Gathering Publicly Available Information with an API

by Keno Catabay and Rachel Smart

This is a post for anyone who is interested in utilizing web APIs to gather content or simply have questions about how to begin interacting with web APIs. Keno Catabay and myself, Rachel Smart, both work in the Office of Digital Research and Scholarship on various content gathering related projects. Keno was our Graduate Assistant since Fall 2017, pursuing data and digital pedagogy interests as well as teaching python workshops. I am the manager of the Research Repository, DigiNole, and am responsible for content recruitment, gathering, and management and all the offshoot projects.

Earlier this summer, we embarked on a project to assist FSU’s Office of Commercialization to archive approved patent documents that university affiliated researchers have filed with United States Patent and Trademark Office (USPTO) since the 80s. These patents are to be uploaded into DigiNole, our institutional repository, increasing their discoverability, given that the USPTO Patent Full-text and Image Database(PatFT) is difficult to navigate and DigiNole is indexed by Google Scholar.

This project was accomplished, in part, using the Patent-Harvest software developed by Virginia Tech libraries. The software contains a Java script that retrieves metadata and PDF files of the patent objects from PatFT through the new API the USPTO is developing for their database, currently in its beta stage. While the Virginia Tech Patent-Harvest was an excellent starting point–thank you, VTech!–we decided that communicating directly with the USPTO API would be more beneficial for our project long-term, as we could manipulate the metadata more freely. Although, currently we rely on the VTech script to retrieve the pdf files.

If you are harvesting data from an API, you will have to familiarize yourself with the site’s unique API query language. The USPTO API query language can be found here:  API Query Language. We also had to make sure we were communicating with the correct endpoint, a URL that represents the objects we were looking to harvest. In our case, we were querying the Patents Endpoint.

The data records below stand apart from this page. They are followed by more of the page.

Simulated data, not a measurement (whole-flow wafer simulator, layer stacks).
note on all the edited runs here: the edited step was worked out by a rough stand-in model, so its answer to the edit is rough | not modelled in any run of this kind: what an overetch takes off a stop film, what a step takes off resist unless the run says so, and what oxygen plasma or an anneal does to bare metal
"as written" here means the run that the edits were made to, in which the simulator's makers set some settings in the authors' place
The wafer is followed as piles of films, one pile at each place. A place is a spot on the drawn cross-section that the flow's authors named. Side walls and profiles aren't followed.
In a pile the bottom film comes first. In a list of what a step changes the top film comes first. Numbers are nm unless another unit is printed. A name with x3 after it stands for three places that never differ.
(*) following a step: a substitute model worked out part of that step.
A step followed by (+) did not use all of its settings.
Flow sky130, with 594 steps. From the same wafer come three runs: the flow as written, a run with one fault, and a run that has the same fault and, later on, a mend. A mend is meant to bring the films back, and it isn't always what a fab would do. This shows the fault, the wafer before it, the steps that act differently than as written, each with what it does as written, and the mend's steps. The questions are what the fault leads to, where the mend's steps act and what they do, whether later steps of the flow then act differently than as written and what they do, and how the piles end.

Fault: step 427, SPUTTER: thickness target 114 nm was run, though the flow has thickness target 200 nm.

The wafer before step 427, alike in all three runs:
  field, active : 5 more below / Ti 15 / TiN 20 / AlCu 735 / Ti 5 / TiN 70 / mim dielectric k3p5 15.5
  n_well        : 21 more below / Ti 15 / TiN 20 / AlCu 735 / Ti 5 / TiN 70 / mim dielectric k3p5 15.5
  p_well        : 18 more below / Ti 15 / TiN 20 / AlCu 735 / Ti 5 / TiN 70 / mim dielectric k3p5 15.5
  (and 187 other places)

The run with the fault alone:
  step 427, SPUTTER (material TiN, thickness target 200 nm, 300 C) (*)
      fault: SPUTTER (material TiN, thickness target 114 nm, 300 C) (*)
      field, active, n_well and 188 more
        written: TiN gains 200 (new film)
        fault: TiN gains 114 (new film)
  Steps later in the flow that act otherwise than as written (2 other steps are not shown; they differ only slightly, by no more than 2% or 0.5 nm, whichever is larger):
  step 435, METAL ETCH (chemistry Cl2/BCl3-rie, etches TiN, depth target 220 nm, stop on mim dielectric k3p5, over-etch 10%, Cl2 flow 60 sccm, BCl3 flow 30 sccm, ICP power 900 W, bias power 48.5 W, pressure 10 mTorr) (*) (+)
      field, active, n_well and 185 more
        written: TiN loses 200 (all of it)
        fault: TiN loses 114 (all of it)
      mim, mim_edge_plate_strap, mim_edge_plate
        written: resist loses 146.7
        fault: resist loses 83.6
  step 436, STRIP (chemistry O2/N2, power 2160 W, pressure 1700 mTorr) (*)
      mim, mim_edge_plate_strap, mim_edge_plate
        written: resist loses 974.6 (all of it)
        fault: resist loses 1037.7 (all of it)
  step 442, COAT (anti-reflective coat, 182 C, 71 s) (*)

Communicating with the API can be difficult for the uninitiated. For someone with a cursory understanding of IT and coding, you may run into roadblocks, specifically while attempting to communicate with the API directly from the command line/terminal of your computer. There are two main HTTP requests you can make to the server: GET requests and POST requests. GET HTTP requests appear to be the preferred standard, unless the parameters of your request exceed 2,000 characters in which case you would make a POST request.

Snapshot of Postman’s interface during a query

Keno chose to use Postman, a free software, to send the HTTP requests without having to download packages from the command line. Depending on how much traffic is on the server, Postman is able to harvest the metadata in a few minutes for us.

Instructions for writing the parameters, or the data that we wanted from USPTO, is clearly provided by the API Query Language site, patentsview.org. In our case, we wanted our metadata to have specific fields, which are listed in the following GET request.

GET http://www.patentsview.org/api/patents/query?q={“assignee_organization”:”Florida State University Research Foundation, Inc”}&f=[“patent_number”,”patent_date”, “patent_num_cited_by_us_patents”, “app_date”, “patent_title”, “inventor_first_name”, “inventor_last_name”, “patent_abstract”, “patent_type”, “inventor_id”,”assignee_id”]&o={“per_page”:350}

Note that the request defaults to 25 results, so o={“per_page”:350} was inserted in the parameters as we expected around 200 returned results from that particular assignee.

USPTO returns the data in JSON format, which is written in an easy-to-read, key/value pair format. However, this data needs to be transformed into the xml MODS metadata format in order for the patent objects (paired metadata and pdf files) to be deposited into the research repository. A php script already being used to transform metadata for the repository was re-purposed for this transformation task, but significant changes needed to be made. When the debugging process is completed, the php script is executed through the command line with the json file as an argument, and 465 new well-formed, valid MODS records are born!

Snippet of the JSON to MODS transformation script

This project took about three weeks to complete. For those curious about what kinds of inventions researchers at FSU are patenting, the collection housing these patents can be found here in the Florida State University Patent collection. The frequency at which this collection will be updated with new patents is still undecided, but currently we intend to run the script twice a year to net the recently approved patents.